Japan and Nvidia are building what is being touted as the world’s first national AI infrastructure dedicated to physical intelligence, and the numbers alone make this announcement stand out from the usual hype. The planned AI factory will pack 140 megawatts of data centre capacity, 13,750 Nvidia Vera CPUs, and 27,500 Rubin GPUs – a project of unprecedented scale with a very specific target.

Unlike cloud data centres that train large language models or serve inference for digital applications, this facility is designed to train massive models for robotics and physical automation. Nvidia’s full-on involvement, supplying the entire hardware stack, signals a strategic shift: the company is no longer just a component vendor, but a partner in national-scale sovereign infrastructure projects.

The technical details, though still partial, paint a clear picture. Vera CPUs and Rubin GPUs belong to Nvidia’s future roadmap, architectures that have not yet hit the market. This means the Japanese consortium has locked in supply of next-generation technology, likely through multi-year contracts, to build a computing centre that will go live when these architectures mature. Such timing reveals long-term planning and a determination not to fall behind in the race to apply AI to the physical world.

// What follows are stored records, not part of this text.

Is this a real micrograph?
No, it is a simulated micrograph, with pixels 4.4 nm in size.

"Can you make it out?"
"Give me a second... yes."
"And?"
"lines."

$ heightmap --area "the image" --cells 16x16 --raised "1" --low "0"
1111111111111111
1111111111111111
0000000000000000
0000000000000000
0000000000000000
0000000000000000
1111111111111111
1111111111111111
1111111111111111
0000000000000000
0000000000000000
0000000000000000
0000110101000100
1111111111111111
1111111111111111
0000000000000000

For those following on-premise infrastructure trends, the Japanese case is instructive. A 140 MW system cannot simply be rented in the cloud: it requires direct capacity management, control over data location (critical for sensitive industrial and robotic data), and tailored energy optimization. It is proof that when it comes to physical AI at a national level, the public cloud model gives way to self-hosted deployments of unprecedented size, where data sovereignty and predictable total cost of ownership (TCO) become non-negotiable.

It is no coincidence that Japan, with its deep roots in robotics and industrial automation, is the first mover. The investment aims to create a competitive edge in advanced manufacturing, logistics, and sectors where the integration of AI and robotics is the next leap. The massive hardware will allow training of neural networks for perception, manipulation, autonomous navigation, and more, with training cycles that demand complex simulations and constant adjustments.

On the energy front, 140 MW is no trivial figure: it will likely require a dedicated, possibly renewable, source to sustain operational costs. Here too Nvidia plays its part, with future Rubin GPUs promising improved efficiency, but the TCO of the whole operation will largely depend on electricity costs and thermal management.

The announcement also carries geopolitical weight. While many countries debate AI regulation, Japan is laying down infrastructure that secures independence in developing critical technologies – a model that could be replicated in Europe or other regions pursuing digital sovereignty. Cloud providers, for their part, may need to revisit strategies if the trend toward physical AI factories consolidates, because these workloads demand a level of hardware-software integration and proximity to physical systems that do not fit well with centralized cloud architectures.

Ultimately, this is not just a hardware announcement but a structural signal: AI is moving out of servers and into factories, and the game will increasingly be played on the field of extreme on-premise infrastructure. Those who control these platforms will gain not only technological but industrial and strategic advantage.